Our economy has driven off a cliff and most Americans have to be wondering how it happened. How did we go from a nation of steady and growing wealth to the financial abyss so fast?
The general reasons have been well publicized. The people managing Wall Street investment banks, commercial banks and hedge funds made buckets of money by leveraging their firms to the hilt in order to gamble on exotic securities backed by bad loans. Then their house of cards collapsed and brought our economy down with it.
But why wasn’t there regulation and oversight to restrain all the irresponsible bets? Where were the federal government and its watchdog agencies? A new report issued by the Consumer Education Foundation titled, “Sold Out – How Wall Street and Washington Betrayed America”, bluntly and with documentation, asserts that over the past 30 years, the financial interests spent more than $5 billion on influence peddling, $1.7 billion on political contributions and $3.4 billion on lobbying. It was worth every farthing!
The 231 page Report (including a 129 page list of who paid for preferential legislation and/or lax regulation and the persons who received the largesse is must reading. While this monumental failure of the regulators to regulate was a feature of the Republican Bush Administration (see, for example, my article cited below), the “sell out” also was in effect during the Clinton and Reagan eras. The failure of government to protect us from the improper actions of the financial industry was a bi-partisan affair.

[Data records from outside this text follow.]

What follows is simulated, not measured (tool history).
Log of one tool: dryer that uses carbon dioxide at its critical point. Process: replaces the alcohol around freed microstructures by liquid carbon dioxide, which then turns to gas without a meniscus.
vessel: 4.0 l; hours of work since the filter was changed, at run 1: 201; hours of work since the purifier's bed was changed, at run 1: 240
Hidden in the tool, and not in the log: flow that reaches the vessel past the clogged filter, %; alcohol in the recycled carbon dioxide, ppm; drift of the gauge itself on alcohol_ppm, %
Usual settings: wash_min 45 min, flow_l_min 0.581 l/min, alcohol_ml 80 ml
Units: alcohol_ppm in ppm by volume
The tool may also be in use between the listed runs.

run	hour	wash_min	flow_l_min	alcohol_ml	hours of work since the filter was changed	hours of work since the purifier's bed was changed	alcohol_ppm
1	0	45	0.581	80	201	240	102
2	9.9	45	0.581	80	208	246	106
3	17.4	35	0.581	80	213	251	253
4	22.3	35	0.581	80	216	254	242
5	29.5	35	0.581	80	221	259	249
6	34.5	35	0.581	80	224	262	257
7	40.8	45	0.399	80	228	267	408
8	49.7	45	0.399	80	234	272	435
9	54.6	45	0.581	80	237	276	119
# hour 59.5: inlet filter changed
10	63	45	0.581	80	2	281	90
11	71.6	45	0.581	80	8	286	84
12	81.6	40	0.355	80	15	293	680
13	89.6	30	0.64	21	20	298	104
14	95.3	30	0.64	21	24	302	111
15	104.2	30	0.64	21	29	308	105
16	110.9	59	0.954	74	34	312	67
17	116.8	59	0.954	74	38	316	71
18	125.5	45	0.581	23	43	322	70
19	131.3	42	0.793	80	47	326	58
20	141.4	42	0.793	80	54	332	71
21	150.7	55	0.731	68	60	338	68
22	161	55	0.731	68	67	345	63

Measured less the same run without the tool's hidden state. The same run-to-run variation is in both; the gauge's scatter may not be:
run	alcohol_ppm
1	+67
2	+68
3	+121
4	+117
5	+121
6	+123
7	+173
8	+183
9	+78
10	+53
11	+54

Basically, the banking and investment companies have suffered from self inflicted wounds. Investment and commercial banks, hedge funds and major insurance companies made reckless bets using borrowed money. They created and trafficked in strange and poorly created investment vehicles that even their top executives and directors and stockholders didn’t understand. They hid risky investments in indecipherable reports. They engaged in unconscionable predatory lending that offered huge profits for a time, but led to dire consequences when the loans proved worthless. They created, maintained and justified a housing bubble, the bursting of which has thrown the United States and the world into a deep recession, resulted in a foreclosure epidemic that has torn apart communities across the country.
How was this done? By a partnership of executives armed with baskets of bribes and politicians of both parties willing – no, anxious – to be bribed.
The Report from the Consumer Education Foundation lists a number of events that, in sum, were the cause of the problems that must be fixed by the Obama administration. The Executive Summary states the theme of the study and the two messages it sends.
First, the details matter. The report documents a dozen specific deregulatory steps (including failures to regulate and failures to enforce existing regulations) that enabled Wall Street to crash the financial system. Second, Wall Street didn’t obtain these regulatory abeyances based on the force of its arguments. At every step, critics warned of the dangers of further deregulation. Their evidence-based claims could not offset the political and economic muscle of Wall Street. The financial sector showered campaign contributions on politicians from both parties, invested heavily in a legion of lobbyists, paid academics and think tanks to justify their preferred policy positions, and cultivated a pliant media — especially a cheerleading business media complex.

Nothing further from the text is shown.